Ten years on: how PEI covered the financial crisis

The September 2008 issue of PEI has some unexpected similarities with today.

It was the summer of 2008 and the credit crunch was in full swing as the editorial team at Private Equity International worked on its September issue. Just a few months prior, Blackstone had revealed it suffered a 90 percent drop in economic net income year-on-year during the fourth quarter of 2007, Carlyle’s $23 billion mortgage bond fund Carlyle Capital Corporation had collapsed and Bear Stearns had received an emergency bail-out.

“The allocation to AIM [alternative investments] has exceeded its target, and it appears highly likely that it may exceed the maximum end of the range in the foreseeable future if the public markets do not recover and if distributions do not return to more normal levels”

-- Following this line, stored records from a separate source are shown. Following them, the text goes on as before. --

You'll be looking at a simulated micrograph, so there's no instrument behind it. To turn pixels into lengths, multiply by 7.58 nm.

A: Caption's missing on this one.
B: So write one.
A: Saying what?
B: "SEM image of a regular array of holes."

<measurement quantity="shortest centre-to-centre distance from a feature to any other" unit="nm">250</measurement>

From a memo compiled by the California Public Employees’ Retirement System’s investment committee staff

But we – and most of the financial world – still had no idea quite how bad it was going to get. Lehman Brothers was still standing.

Our September issue was peppered with references to the market downturn, with one article referring to the “perfect storm of shrinking denominators and trickling distributions” causing anxiety for GPs on the fundraising trail, and another referencing LPs ramping up commitments to distressed debt.

A chart details a slump in loan volume in Europe, the Middle East and Africa in the first half of the year, down from $1.06 trillion backing 1,196 deals in H1 2017 to $514 billion backing 723 deals.

We looked at private investments in public entities that seemed to have been disastrously timed; Warburg Pincus’s $500 million investment in US bond insurer MBIA was trading at a 75 percent discount to purchase price as the issue went to press.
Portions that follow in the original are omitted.